MANILA - The body mandated by President Rodrigo Duterte to review the 1987 Constitution proposes the creation of 18 federated regions with powers to impose taxes and generate their own revenues, its spokesperson said Monday.
A day before the consultative committee (ConCom) votes on a draft of the proposed constitution, spokesperson Ding Generoso presented to the media the suggested structure of the federal government and the distribution of powers between the federal government and the federated regions.
Under the proposal, the federal republic would be comprised of separate regions for the Bangsamoro and the Cordillera, together with the remaining 15 other administrative regions in the current set-up, and the addition of the Negrosanon federated region on the island of Negros.
“After looking at several proposals, ConCom considered the least disruptive transition. Since regions are now established, to avoid a lot of disruption, ConCom decided to stick with current regional configuration,” Generoso said.
With the exception of the Bangsamoro and Cordillera federated regions (which will have different structures and additional powers), the other 16 regions will be composed of a regional governor, a deputy regional governor, and a regional legislative assembly.
Half of the regional legislative assembly members will be elected as representatives of component provinces, and independently-chartered or highly-urbanized cities, while the remaining half will be filled by representatives of political parties who obtain a certain number of votes during the regional elections.
Both the regional governor and deputy regional governor will be elected by the regional legislative assembly from among themselves.
All elected officials will serve a 4-year term and may run for reelection only for another term.
Both the federal government and the federated regions will have their own exclusive powers.

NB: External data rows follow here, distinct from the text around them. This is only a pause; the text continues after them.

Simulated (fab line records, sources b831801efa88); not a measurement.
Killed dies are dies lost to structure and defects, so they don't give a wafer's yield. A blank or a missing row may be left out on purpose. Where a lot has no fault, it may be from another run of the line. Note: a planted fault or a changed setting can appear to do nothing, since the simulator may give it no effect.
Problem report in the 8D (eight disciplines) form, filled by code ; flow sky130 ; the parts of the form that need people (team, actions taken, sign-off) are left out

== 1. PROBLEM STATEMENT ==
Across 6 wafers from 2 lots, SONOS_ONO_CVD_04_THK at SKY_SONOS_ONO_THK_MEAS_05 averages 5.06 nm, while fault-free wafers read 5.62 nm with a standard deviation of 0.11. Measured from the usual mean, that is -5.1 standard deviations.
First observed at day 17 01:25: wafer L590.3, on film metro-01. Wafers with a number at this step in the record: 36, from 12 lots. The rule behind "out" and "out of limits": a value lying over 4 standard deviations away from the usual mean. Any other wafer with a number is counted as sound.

The federal government will have exclusive powers over matters pertaining to:
- defense, security of land, sea and air territory;
- foreign affairs;
- international trade;
- customs and tariffs;
- citizenship, immigration and naturalization;
- national socio-economic planning, monetary policy and federal fiscal policy;
- competition and competition regulation bodies;
- inter-regional infrastructure and public utilities, including telecommunications and broadband networks;
- postal service;
- time regulation, standards of weights and measures;
- promotion and protection of human rights;
- basic education;
- science and technology;
- regulation and licensing of professions;
- social security benefits;
- federal crimes and justice system;
- law and order;
- civil, family, property and commercial laws;
- prosecution of graft and corruption;
- intellectual property;
On the other hand, federated regions have exclusive powers over:
- socio-economic development planning;
- creation of sources of revenue;
- financial administration and management;
- tourism, investment and trade development;
- infrastructure, public utilities and public works;
- economic zones;
- land use and housing;
- justice system;
- local government units;
- business permits and licenses;
- municipal waters;
- indigenous peoples’ rights and welfare, culture and language development;
- sports development;
- parks and recreations.
All other powers not stated are considered reserved to the federal government.
“The federal government will only supervise 18 federated regions, and every region will supervise local units within its region. Hindi na ‘yung isang tatay na nag-aalaga ng 1,400 na anak. Kundi ginroup ang mga anak 20 bahay at yung 20 bahay kinakausap ng padre de pamilya,” Generoso explained.
(It won't be like a father taking care of 1,400 children. Rather, the children were grouped into 20 houses and the father talks to these houses.)
Under the draft Constitution, federated regions will be able to levy some taxes currently being imposed by the national government, without remitting any portion of the amounts collected to the federal government.
Each region will collect real property, estate, donor’s, documentary stamp, professional, franchise, games and amusement, environmental, and road users taxes, as well as fees on vehicle registration, transport franchise, and other taxes granted by federal law.
The federal government, on the other hand, may impose other taxes, duties, fees, charges and impositions not granted to federated regions.
Generoso said that an estimated P40 billion to 50 billion in taxes will directly go to the regions with the transfer of the collection of certain taxes to them.
In addition to this amount, federated regions will also automatically get equal share from half of the estimated P2 trillion collection of income, excise, and value-added taxes as well as customs duties to be imposed by the federal government.
And to bridge the gap between poorer and richer regions, the draft constitution proposes the creation of an equalization fund equivalent to 3 percent of the annual budget in the General Appropriations Act.
The fund will be administered by a 15-member Federal Intergovernmental Commission, who will see to it that regions who need more will get the necessary assistance.
The proposal will do away with the population and land area criteria in the distribution of the current internal revenue allotment or IRA.
“What we’re giving them is control over certain amount of money that they can allocate according to their needs,” Generoso said.
Federated regions will also be given powers to prepare their own budgets for certain services, instead of relying on a central agency. Generoso said this will cut the budgeting period from 3 years to 1 1/2 to 2 years.
ConCom members are expected to vote on the whole draft of the Constitution on Tuesday at 9:00 a.m. They hope to submit the draft to the President on or before July 9.
Regional consultations will continue until August 19 and feedback generated will be included in the final report to be later submitted to the President, along with additional documents.